When federal agents raided Washington Post reporter Hannah Nantanson’s home earlier this month, it reignited discussions about how reporters can protect confidential sources and sensitive information.

“Having reported from dozens of countries with various levels of surveillance, I’ve found that the safest method for interacting with sources who would face the most jeopardy if exposed is to meet in person and cover your tracks,” said Steve Herman, executive director of the Jordan Center for Journalism Advocacy and Innovation, in a recent statement by the National Press Club Journalism Institute.

That’s good advice. But “covering your tracks” when meeting sources isn’t always easy. And a new Supreme Court case, Chatrie v. United States, could make it harder.

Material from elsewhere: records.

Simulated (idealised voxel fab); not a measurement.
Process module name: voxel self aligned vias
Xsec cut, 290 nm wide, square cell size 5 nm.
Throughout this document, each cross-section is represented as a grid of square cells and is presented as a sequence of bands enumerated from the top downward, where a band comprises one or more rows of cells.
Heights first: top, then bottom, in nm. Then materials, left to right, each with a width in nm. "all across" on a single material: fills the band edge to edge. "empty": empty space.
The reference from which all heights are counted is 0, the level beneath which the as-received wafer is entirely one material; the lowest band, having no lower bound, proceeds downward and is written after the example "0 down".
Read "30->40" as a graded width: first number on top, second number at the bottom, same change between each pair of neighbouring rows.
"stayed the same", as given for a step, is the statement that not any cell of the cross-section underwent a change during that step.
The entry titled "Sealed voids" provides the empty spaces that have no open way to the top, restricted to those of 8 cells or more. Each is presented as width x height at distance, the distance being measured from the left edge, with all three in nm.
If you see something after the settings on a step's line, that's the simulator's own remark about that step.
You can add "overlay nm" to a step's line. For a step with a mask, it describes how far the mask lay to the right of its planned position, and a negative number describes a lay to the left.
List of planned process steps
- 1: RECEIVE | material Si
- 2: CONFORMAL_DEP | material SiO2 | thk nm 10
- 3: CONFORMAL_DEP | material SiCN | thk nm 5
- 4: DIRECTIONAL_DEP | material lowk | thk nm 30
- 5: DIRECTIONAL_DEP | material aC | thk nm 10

The dangers of geofence warrants

At the heart of the Chatrie case are legal orders known as geofence warrants. This controversial tool allows police to demand location data from tech companies (usually Google) to see every device in a specific area at a specific time. Imagine drawing a digital fence around a crime scene and demanding a list of every phone that crossed into it.

These demands can reveal precise details about people’s movements and locations. Authorities can pinpoint where someone stood within a couple of yards and whether they were on the first or second floor of a building.

But geofence warrants are also imprecise: They sweep up the movements not just of suspects but also of innocent people who happen to be within the digital fence. Demanding location data for a 150-yard radius of a bank in the hour before it was robbed, for example, may show the movements of people who worked at the bank, visited the psychiatrist’s office next door, worshipped at the church on the neighboring block, or dropped into the nearby strip club.

Lower courts disagree about whether these demands violate the Fourth Amendment’s protection against unreasonable searches and seizures. Some have held that they’re categorically unconstitutional. Others, like the appeals court that made the initial decision in Chatrie, have held that geofences are not a “search” under the Fourth Amendment and would be perfectly constitutional even without a warrant.

Now, the Supreme Court will decide. If the court holds that the Fourth Amendment’s warrant requirement does not apply to the use of geofences to obtain location data, it could greenlight mass surveillance on an enormous scale. The government could require tech companies to turn over location data, enabling it to surveil protesters, members of dissenting groups, and even the press.

A direct threat to journalists and sources

For journalists, the threat of their location data landing in the government’s hands is real. As our digital security training team at Freedom of the Press Foundation (FPF) explains:

“Consider a sensitive story in which you are meeting a high-risk, anonymous source in person. Your adversaries could use location data to determine that you and the source were in the same spot at the same time, leading to the possible exposure of the source’s identity.

“Or perhaps you need to visit a particular location (e.g., a government building) that could put a given department or agency on notice that you are investigating them, in turn making the reporting process more challenging.”

Geofence warrants could easily expose confidential sources or tip off powerful government institutions that a reporter is investigating them. A single geofence warrant centered on a newsroom, for instance, could reveal everyone who’s visited, from whistleblowers to workers.

Even reporters who take precautions, like meeting sources in neutral locations, might not be safe. A geofence warrant could place them within yards of each other in the same parking garage or cafe, revealing their connection.

Holding that the Fourth Amendment applies to geofence warrants would prevent some of these abuses. Under the Fourth Amendment, courts must only approve warrants if there’s probable cause, which is unlikely to exist in fishing expeditions targeting journalists to uncover their confidential sources.

Why this matters, even after Google’s changes

Google took an important step in 2023 by changing how it stores user location data and for how long, making it harder for the government to use geofence warrants. But these protections aren’t foolproof. Other location data collected by Google or other companies could be vulnerable to geofence warrants.

As a result, the court’s decision in Chatrie still matters, and journalists may still want to take steps to limit exposure of their location data.

The outcome of Chatrie also touches on a deeper Fourth Amendment issue that could reverberate beyond geofence warrants: the “third-party doctrine.” This decades-old legal rule says that people lose their reasonable expectation of privacy once they share information voluntarily with third parties, like a phone company or a bank.

The court has limited the third-party doctrine in recent years, most famously in its decision in Carpenter v. United States. But its ruling in Chatrie has the potential to swing the pendulum back toward less privacy. That could impact Fourth Amendment protections for all kinds of data shared with third parties, such as information stored in the cloud or sensitive searches.

Every journalist, source, and citizen should be paying attention and demanding greater privacy protections from the courts and from Congress. If privacy is restricted in this case, our First Amendment rights are too. The free press can’t exist in a surveillance state.